The Precast NZ Plant Certification Program is starting to gain critical mass and is setting the benchmark for off-site precast concrete manufacturers, says Rod Fulford, executive director of Precast New Zealand Inc.
“A number of precast plants have now achieved certification and many others have either applied or are intending to. The program provides project specifiers, head contractors and building owners with the confidence they are dealing with an established operator and a plant with the appropriate facilities, quality assurance, and high levels of expertise and experience in place.”
Purchasing from a Precast NZ Certified Plant also ensures it has been audited by an independent and accredited inspection body, such as those on the JAS-ANZ Register.
Precast NZ introduced the program a few years ago, however the global financial crisis provided an initial barrier to entry, says Rod.
“When times were lean it wasn’t really a priority for our member but now things are booming there has been a positive uptake. The main challenge for companies is fitting the process in around their workload as certification does require them to jump some fairly high hurdles.”
Precast NZ hopes the majority of its members will eventually certify their plants as they recognise the point of difference the program provides.
“Anyone with a few moulds on a spare bit of land can call themselves a precaster. A Precast NZ Certified Plant guarantees the operation has met the highest industry standards, is committed to producing a quality product manufactured under controlled conditions in a special purpose facility, and prioritises customer satisfaction.”
Rod says anyone procuring precast concrete should choose certified plants displaying the Precast NZ Certified Plant logo.
“We know of many contractors who have accepted the lowest price for precast concrete only to find issues with quality, performance, delivery, program and sometimes all of the above.”
He says the benefits of precast concrete are well recognised in New Zealand.
“Precast concrete can add value to a building project by adding quality and reducing construction time. The most successful projects are well planned and make the best use of the precaster by ensuring their involvement at appropriate stages. With good communication and adequate information, suitable lead times can be met, resulting in shorter construction times and earlier occupation.”
Small to medium precast projects achieved with very short lead times in busy market.
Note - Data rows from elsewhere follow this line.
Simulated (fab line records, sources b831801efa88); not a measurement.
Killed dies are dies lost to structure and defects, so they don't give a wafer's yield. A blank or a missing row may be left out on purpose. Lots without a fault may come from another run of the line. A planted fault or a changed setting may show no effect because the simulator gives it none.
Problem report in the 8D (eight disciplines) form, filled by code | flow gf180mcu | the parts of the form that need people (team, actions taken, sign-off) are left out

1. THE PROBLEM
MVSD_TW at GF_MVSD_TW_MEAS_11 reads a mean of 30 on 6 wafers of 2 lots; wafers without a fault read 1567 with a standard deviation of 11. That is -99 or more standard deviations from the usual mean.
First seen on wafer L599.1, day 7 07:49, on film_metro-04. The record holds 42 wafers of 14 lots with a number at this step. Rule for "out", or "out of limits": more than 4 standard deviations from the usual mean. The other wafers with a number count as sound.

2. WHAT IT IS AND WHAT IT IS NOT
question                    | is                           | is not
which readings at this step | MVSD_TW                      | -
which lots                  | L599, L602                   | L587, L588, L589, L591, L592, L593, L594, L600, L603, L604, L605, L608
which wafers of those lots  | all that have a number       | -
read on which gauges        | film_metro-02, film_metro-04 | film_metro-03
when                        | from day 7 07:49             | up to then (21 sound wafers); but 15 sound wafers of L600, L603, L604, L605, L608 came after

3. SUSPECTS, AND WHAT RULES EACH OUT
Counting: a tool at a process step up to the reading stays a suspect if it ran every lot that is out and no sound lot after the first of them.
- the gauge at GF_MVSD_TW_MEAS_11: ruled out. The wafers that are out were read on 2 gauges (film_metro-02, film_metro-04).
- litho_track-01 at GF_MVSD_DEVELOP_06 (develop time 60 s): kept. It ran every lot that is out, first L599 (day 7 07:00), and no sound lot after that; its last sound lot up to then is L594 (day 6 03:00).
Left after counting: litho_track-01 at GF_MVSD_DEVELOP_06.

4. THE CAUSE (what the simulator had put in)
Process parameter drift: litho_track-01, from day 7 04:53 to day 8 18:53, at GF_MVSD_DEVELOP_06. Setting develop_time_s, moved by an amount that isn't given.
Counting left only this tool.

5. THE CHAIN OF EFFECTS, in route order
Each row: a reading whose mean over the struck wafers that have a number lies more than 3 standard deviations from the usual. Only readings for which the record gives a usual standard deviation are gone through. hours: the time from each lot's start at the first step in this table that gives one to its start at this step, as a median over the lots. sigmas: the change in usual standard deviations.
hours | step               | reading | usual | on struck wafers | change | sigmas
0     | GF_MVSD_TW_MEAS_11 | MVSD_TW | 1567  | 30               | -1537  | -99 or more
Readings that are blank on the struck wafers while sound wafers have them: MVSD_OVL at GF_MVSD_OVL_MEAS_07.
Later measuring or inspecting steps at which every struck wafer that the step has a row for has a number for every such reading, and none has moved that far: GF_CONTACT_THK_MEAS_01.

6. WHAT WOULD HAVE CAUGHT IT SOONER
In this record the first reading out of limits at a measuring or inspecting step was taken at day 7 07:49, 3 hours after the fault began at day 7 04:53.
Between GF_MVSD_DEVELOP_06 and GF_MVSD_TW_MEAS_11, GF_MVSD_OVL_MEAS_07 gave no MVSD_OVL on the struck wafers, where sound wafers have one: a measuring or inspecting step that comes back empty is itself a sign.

While the current construction market is very busy and lead times for precast are often quoted as been several months, the reality is many projects run later than planned, which creates “gaps” in pre-casters forward work load.
Hence smaller projects can often be achieved with quite short lead times by filling these gaps. One example recently was an order placed 11th October for 16 large 7.5 tonnes pre-cast foundation units for a CSP culvert in Karaka South Auckland. Shop drawings were completed within one week of order, and production commenced 19th October, with manufacturing complete early November and all units installed on site by 15th November. Hence a lead time of just over one month from order to project completion.
Other similar examples exist.
Other benefits of precast include quality, durability, dimensional accuracy, tight tolerances, speed of construction, and a reduction of labour on-site in addition to the environmental and sustainability advantages, says Rod
Precast NZ was established in 1999 to promote, aid, foster research and develop the interests of the precast concrete industry.
It currently represents around 50 percent of off site concrete precasters in the country.
“Most of the larger operators are members, with our total membership accounting for around 80 percent of all precast production in New Zealand for the residential, commercial, industrial and infrastructure markets.”
Precast NZ is involved in a range of activities, including running seminars, exchanging information with other organisations in New Zealand and offshore, lobbying, representation on trade associations, training, development of industry standards, establishing members quality manufacturing standards.
Rod has represented the industry on the revision of the NZS 3101 concrete design standard, which is about to be finalised.
“The changes are a result of observations of precast performance in the Christchurch earthquakes. Some areas, such as the diaphragm action of floor systems, weren’t in accordance with our expectations and we decided a number of issues needed further research.”
Precast NZ has worked with the University of Canterbury and University of Auckland on various research projects, the results of which have been incorporated into NZS 3101.
“The outcome for concrete and precast concrete is that there is no better or worse material as long as whatever is used is detailed and constructed properly which is where revision of New Zealand Standards comes in.”
Rod says there are other issues still being researched, with any future changes to be incorporated in a total review of the standard, which is expected to commence within the next two to three years.
Precast NZ is also working with WorkSafe to develop new industry practice guidelines in line with the new health and safety regulations.
The executive of Precast NZ meets four or five times a year and also has a close relationship with the National Precast Concrete Association of Australia.
Every two years the organisations combine for their annual conference, which in early November was held in Sydney.
“The Australians were celebrating their 25th anniversary, so it was a great event, including a black tie dinner for over 240 people at the Sydney Opera House.”
In addition to the general conference programme the event included some tours of Australian precast plants, and the opportunity to network and share ideas.
Rod says Precast NZ is currently part of a wider consolidation of the various concrete industry associations in New Zealand.
“There are several different associations representing different sectors of the concrete industry, which can cause some confusion for people wanting information or feedback on concrete matters. The work to consolidate under the umbrella of one organisation, possibly to be called Concrete New Zealand has been ongoing for nearly two years and expected to be in place by mid 2017.”
He says consolidating makes sense, although he would still like to see some differentiation of the various sectors within the concrete industry.
“We are mindful of not getting lost in a big new organisation and will continue to work to support and represent the interests of precast concrete manufacturers in New Zealand. We use funding to sponsor a number of research projects in the precast sector, something we definitely want to continue under the new regime.”